Numbers don't tell the whole story

Taylor boasts its rankings in college surveys quite a lot. Most schools do; if they rank high enough the listing becomes a badge of honor. But I don't think the numbers provide the whole story.

First, those statistics are provided by the schools themselves. To my knowledge, there is virtually no auditing of the numbers provided. Most of the rankings work by using data from the Common Data Set Initiative. It's a standardized survey that schools are requested to answer. When I was at Taylor, the people primarily responsible for these surveys where an admissions officer and a student admissions intern (I was one, but was responsible for managing CREW, the admission student staff -- I never touched the surveys).

Now, for the numbers. One strikes me as a bit odd -- Taylor's alumni giving rate is 37 percent. It might seem low, but it's one of the highest (if not the highest) rates published in the survey. And though it's weighted the lowest as a factor in overall rankings, it is a "proxy" of alumni satisfaction with the school, according to US News. Now US News says that this rate is an average of the number of eligible alumni and the number that gave any amount of money to the university over a two year period.

Now, for how Taylor makes that number so high. Though I didn't go to my commencement (I avoided it because of the hostility from administrators and the professors in my own department) I still received a letter from the development office. In it was a two dollar bill that I was asked to send back to the school. At commencement, graduating students each gave a dollar back to the school (that I believe was also provided by the school). The idea is that each year, you double your gift (hence the two dollar bill). This year, I should be sending in four dollars (though that two dollar bill is still in my wallet).

What does all this mean? That at least some, if not most, of the money given by those eligible alumni is actually money that the University already had or at the very least facilitated getting it into the hands of its graduating seniors (I'm still trying to figure out where it comes from, probably from the William Taylor Foundation - the money comes from a private benefactor). That's not a valid proxy of anything. A true alumni giving rate would reflect the amount of their own money alumni give back to the school. An even truer alumni giving rate would reflect how many give back money without being prodded by the development office or Taylor's "student ambassadors" (glorified telemarketers).

What I would like to see from Taylor is this -- the average amount of money given by alumni (my guess is that it's $2), a statistical breakdown of how many years alumni give and continue give, etc., and the exact accounting of how much of Taylor's alumni giving rate is composed of students merely funneling back that two dollar bill. But then, there are a lot of things I'd like to see from Taylor.

5 Comments:

Blogger Annie said...

Hey Justin, technically those 3 bucks (which I have right here in front of me) don't come from Taylor, and here's how: In '93 Prof. Rick Seaman started the "Seaman Challenge" to encourage TU alumni to support TU by doubling their giving to TU each year. To start this off, he gave each student a $1 and $2 bill of his own money. His wife continues this tradition by "buying" the $2 bills back from Taylor (because they've been signed by past students) and giving those bills (plus the 1 dollar) to the next year's graduates.

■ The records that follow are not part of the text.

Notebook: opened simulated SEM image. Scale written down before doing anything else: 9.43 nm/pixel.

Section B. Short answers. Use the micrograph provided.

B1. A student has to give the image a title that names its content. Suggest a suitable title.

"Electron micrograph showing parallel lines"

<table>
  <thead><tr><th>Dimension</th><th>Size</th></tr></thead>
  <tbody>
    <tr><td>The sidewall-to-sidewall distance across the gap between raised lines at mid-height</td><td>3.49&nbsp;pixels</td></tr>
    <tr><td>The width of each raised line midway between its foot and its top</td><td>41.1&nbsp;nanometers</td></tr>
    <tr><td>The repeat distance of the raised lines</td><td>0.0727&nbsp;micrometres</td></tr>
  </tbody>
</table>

November 2, 2004 at 5:15 PM  
Blogger Justin said...

I remember it now...I was wondering how they got past the "re-gifting" process...it's still somewhat of a shady process. They're giving the students money to just give back. I'm keeping mine :-)

November 2, 2004 at 5:35 PM  
Blogger Annie said...

So you never got your $1? I wonder what they did with that? The worst part about this whole situation is that when you leave graduation rehearsal they line the stadium entrance with people from the alumni office and EVERYONE throws their envelope in. I was afraid to walk through and not throw mine in because I knew someone would stop to kindly "remind" me...so I threw in a blank envelope and kept my dollar. But, I also have to wonder if I still was written down as a donor because it is highly possible that they check off your name without opening the envelopes right away (our name was printed on the outside) and then later, when they find an empty envelope, I doubt they go back through their records to remove someone from the list, but who knows really...It's definitely a shady process.

November 2, 2004 at 7:24 PM  
Anonymous Anonymous said...

The Seaman challenge actually dates back to 1990 the year I graduated. It is a horrible practice and does skew the #s for Alumni giving. I have not given since. If I remember correctly we did not even get the chance to hold the envelope, but were told that it was being donated for us.

My big problem with Alumni giving is TUs practice of printing the names of Alumni that have given and at what level. If I did give to TU it would not be the business of any other person, alumnus or not, what I gave to the school.

November 3, 2004 at 5:06 AM  
Blogger Justin said...

I wonder how that one dollar plays into the ranking...it would seem that since it's a forced giving at graduation rehearsal, that it would really up the rate...then again, graduating seniors don't compromise 100 percent of eligible alumni...so, yeah, that 1 dollar probably throws things off a lot more than even the two dollar bill.

I'd be really interested to see where the 1 dollar meant for me to give ended up...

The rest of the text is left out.